The 16-page food section offers an official AP Recipe Style, as well as answers to style questions of the kitchen and table, says the Associated Press. Its release follows.
AP Press Release
Food is a focus in 2011 AP Stylebook
The journalistic standard for writing now includes a new section for culinary writing
NEW YORK – The AP Stylebook has earned a seat at the kitchen table. Beginning today, The Associated Press is making available the print edition of the 2011 AP Stylebook with a new Food Guidelines section. The new section of the Stylebook is dedicated exclusively to food, wine and spirits. It consolidates more than 400 food names and terms, including 140 new entries.
The AP Stylebook is fully revised, with 500 changes, including expanded social media guidelines. Last year, the AP introduced its first set of social media style guidelines in the 2010 AP Stylebook, which it updated in its mobile applications in March with changes to the word “email” minus a hyphen, and “cellphone” and “smartphone” — both now one word, lowercase — among other style developments. The Social Media Guidelines section is expanded in the newest print edition with 20 new entries, including geotagging and link shortener.

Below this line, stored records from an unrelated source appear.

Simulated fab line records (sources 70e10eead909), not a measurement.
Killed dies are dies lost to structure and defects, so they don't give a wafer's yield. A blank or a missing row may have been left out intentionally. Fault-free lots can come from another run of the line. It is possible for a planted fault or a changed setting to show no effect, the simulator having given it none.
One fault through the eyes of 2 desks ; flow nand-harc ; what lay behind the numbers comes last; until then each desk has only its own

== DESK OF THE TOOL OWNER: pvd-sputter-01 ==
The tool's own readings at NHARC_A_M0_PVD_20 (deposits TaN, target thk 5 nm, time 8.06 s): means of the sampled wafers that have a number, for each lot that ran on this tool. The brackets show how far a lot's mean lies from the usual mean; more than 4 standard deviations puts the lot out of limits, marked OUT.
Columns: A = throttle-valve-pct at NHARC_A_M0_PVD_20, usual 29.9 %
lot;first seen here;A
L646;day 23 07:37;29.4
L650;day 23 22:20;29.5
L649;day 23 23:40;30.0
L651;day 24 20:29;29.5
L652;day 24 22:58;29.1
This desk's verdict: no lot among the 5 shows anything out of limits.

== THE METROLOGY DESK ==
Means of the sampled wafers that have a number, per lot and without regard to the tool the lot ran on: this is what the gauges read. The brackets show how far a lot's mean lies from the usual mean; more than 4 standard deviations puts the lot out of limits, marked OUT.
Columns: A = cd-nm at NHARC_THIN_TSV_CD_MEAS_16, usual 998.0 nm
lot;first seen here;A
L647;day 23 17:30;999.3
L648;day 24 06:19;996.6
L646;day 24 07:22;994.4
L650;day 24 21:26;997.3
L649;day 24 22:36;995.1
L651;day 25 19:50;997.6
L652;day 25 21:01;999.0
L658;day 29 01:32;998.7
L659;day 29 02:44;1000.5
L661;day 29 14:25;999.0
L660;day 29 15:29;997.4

The 16-page food section offers an official AP Recipe Style, as well as answers to style questions of the kitchen and table. Examples of new entries include:
* locavore The preferred term for a person who strives to eat locally produced foods.
* adobo sauce A spicy red sauce made from chilies, herbs and vinegar that is common to Mexican cooking.
* amuse-bouche French, a bite-sized dish served at restaurants before the meal, usually free.
* blind bake To bake the crust of a pie before filling it.
* farmstead Generally used to describe a cheese produced solely from the milk of one farm.
* ghee A clarified butter used in Indian cooking.
· huitlacoche Also called corn smut. A fungus that grows on corn. Considered a delicacy of Mexican cuisine, it has a smoky-sweet flavor.
· orecchiette A small, disk-like pasta.
· pears In general, capitalize most varieties, including Anjou, Asian (also called apple pear), Bosc and Bartlett.
· sashimi A Japanese dish of thinly sliced raw seafood.
“With all the cooking shows, blogs and magazines focusing on food, as well as growing interest in organic and locally sourced foods, our new food section feels timely and on trend,” said Colleen Newvine, product manager of the AP Stylebook. “With this new addition to the AP Stylebook, The Associated Press is proud to bring clarity to the writing that describes and informs the new food movement.”
“Whether it’s for blogs, books or mainstream media, good food writing demands a solid grasp of confusing and sometimes contradictory language. It made sense to use the AP’s expertise in setting the standards,” added J.M. Hirsch, AP food editor. “This new food section in the AP Stylebook reflects what we see anecdotally as a growing national interest in food writing and the need to answer language-based questions associated with that writing.”
The AP Stylebook is available in three formats: in print, via the Web-based subscription service Stylebook Online and on apps for iPhone and BlackBerry smartphones with Stylebook Mobile. Stylebook Mobile contains all content from the spiral-bound Stylebook.
Stylebook Online includes Stylebook listings plus an Ask the Editor feature with more listings than the book itself and profiles of 125 publicly traded companies by Capital IQ, a division of Standard & Poor’s. Users can add their own style entries and make notes on AP’s entries, and they can get notifications throughout the year when AP’s editors add or change listings. Improvements to Stylebook Online this year include an overhaul of the media law section and added detail on the listings in the pronunciation guide, which includes both phonetic spellings and audio pronouncer files.
The new print edition and online subscriptions can be ordered by credit card online at a secure site at http://www.apbookstore.com. The order form also allows customers to create an invoice to pay by check or money order, and member news organizations can request direct assessment.
The new edition costs $12.75 for member news organizations and college bookstores and $19.95 retail. Stylebook Online prices are $25 for individual subscribers paying annually, $15 for news organizations that are AP members. Prices for Stylebook Online site licenses are based on the number of users, with the price per user declining as the number of users increases.
Updated over the years since its initial print publication in 1953, the AP Stylebook is a must-have reference for writers, editors, students and professionals. In addition to providing fundamental guidelines for spelling, language, punctuation, usage and journalistic style, the AP Stylebook is used daily by news organizations and communications professionals around the world and is considered the definitive resource for journalists.